But Murdoch, in an oral report to commissioners meeting in San Diego on Wednesday, stopped short of blaming the power plant for the spreading goop, and said the scientific panel is divided on what causes the sticky silt to form and smother a large kelp bed south of the outfalls.
Final Study Due in June
Although Murdoch said he personally believes that the evidence points to San Onofre’s water cooling system as the origin of the silt, the panel will not release its conclusions on the matter until it issues a final study in June detailing the environmental impacts of the seaside power plant.
That final study will culminate more than 14 years and $40 million in scientific research to chronicle the environmental changes around the intake and outfall pipes leading to the three reactors in California’s largest nuclear power plant.
The plant takes in 2 million gallons of ocean water every minute to help cool its nuclear reactors before discharging it back into the Pacific at temperatures averaging 19 to 22 degrees higher than the surrounding water, which ranges from 57 degrees to 68 degrees over the year.

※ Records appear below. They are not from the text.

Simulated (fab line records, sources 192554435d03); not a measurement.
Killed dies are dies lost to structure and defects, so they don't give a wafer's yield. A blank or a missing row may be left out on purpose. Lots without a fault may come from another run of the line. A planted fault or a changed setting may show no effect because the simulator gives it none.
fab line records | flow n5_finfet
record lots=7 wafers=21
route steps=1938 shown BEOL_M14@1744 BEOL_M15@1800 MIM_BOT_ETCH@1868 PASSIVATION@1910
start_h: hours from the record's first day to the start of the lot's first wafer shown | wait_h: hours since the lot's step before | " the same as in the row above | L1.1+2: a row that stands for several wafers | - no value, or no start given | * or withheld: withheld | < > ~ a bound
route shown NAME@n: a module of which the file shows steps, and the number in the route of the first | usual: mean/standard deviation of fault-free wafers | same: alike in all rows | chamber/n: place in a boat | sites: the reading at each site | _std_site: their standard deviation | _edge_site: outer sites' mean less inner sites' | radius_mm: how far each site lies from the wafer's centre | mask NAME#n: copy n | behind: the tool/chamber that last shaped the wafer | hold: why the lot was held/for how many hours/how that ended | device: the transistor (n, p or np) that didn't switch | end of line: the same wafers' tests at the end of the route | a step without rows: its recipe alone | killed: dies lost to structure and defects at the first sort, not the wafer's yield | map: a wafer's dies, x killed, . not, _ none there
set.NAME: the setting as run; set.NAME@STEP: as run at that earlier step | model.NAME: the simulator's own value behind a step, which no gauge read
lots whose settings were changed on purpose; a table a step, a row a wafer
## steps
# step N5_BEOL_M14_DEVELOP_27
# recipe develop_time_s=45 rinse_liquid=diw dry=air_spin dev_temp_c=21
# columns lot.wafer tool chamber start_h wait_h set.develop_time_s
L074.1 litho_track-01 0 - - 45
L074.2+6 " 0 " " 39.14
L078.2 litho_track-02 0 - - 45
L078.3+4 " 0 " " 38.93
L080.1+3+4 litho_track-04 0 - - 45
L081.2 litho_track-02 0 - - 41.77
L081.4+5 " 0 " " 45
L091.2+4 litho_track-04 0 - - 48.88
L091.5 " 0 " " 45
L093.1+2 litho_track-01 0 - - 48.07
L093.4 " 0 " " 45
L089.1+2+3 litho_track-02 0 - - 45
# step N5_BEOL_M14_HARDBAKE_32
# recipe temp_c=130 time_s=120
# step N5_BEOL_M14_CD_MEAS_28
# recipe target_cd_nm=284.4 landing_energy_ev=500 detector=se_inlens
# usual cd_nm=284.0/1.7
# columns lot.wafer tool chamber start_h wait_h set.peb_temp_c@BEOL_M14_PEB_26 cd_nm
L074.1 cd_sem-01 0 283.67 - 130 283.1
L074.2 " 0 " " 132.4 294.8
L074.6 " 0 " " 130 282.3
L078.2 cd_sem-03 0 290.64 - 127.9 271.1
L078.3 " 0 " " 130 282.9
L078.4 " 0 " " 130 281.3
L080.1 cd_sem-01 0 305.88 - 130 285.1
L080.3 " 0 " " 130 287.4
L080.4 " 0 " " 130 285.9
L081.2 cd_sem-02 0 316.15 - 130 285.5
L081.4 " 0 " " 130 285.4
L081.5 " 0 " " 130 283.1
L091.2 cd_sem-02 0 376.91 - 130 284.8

Opponents of the plant have long predicted that the massive amount of hot water discharged by the cooling system would cause havoc in the nearby ocean, wiping out the vital supply of plankton and creating a “desert” along an area of ocean floor that once thrived with marine life.
Those concerns, plus a lack of hard data, prompted the Coastal Commission to form the three-member panel in 1974, when it granted a request by Southern California Edison Co. to expand the power plant from one to three reactors. Since then, the scientific panel has been studying the data and debating its significance.
Murdoch’s report served as a sort of prelude to the final scientific tome expected in June. Although incomplete, Wednesday’s update indicated that years of study have shown that the power plant has produced some environmental surprises:
- Despite the dire predictions of environmentalists, the water discharges from San Onofre have not wiped out the nearby plankton population. Composed of phytoplankton, tiny plants, and zooplankton, small animals drifting in the sea, the organisms form the foundation of the marine food chain.
Environmentalists had warned that most of the plankton would be sucked into the San Onofre cooling system and destroyed. What survived would be shot out in hot water plumes far out from the shore and left to die in inhospitable surroundings. Minus this food, clams, lobsters and mussels would disappear from the shore, creating a virtual ocean-floor desert, they claimed.
But Murdoch reported Wednesday that studies show the amount of zooplankton has remained unchanged around San Onofre, although the underwater intake pipes suck in nearly 1,000 tons of the tiny animals each year. The amount of phytoplankton has actually increased around the underwater outfall pipes, he reported.
However, one of the scientists on the panel took issue with the conclusions about plankton. Rimmon Fay, who represents environmentalists on the panel, said after the meeting that he disputes the way the panel tested for plankton, which was to take samples from areas of the ocean not directly affected by the San Onofre cooling water plume.
He claims the results are therefore misleading and that the plankton population has probably died off more than his colleagues realize.
- While the plankton are thriving, the scientists found that the power plant had a “major negative effect” on the population of midwater fish.
As far out from the plant as 3 kilometers, the number of queenfish and white croaker was found to decrease by 50% or more over the period that the three reactors were fired up.
Part of the decrease can be traced to the number of fish that are sucked into the cooling pipes and are killed, according to Murdoch’s interim report. Of the estimated 47 tons of midwater fish taken into the cooling system, 20 tons are killed.
Murdoch stressed, however, that these numbers are not enough to account for the drop in midwater fish population, a phenomenon the panel will continue to study.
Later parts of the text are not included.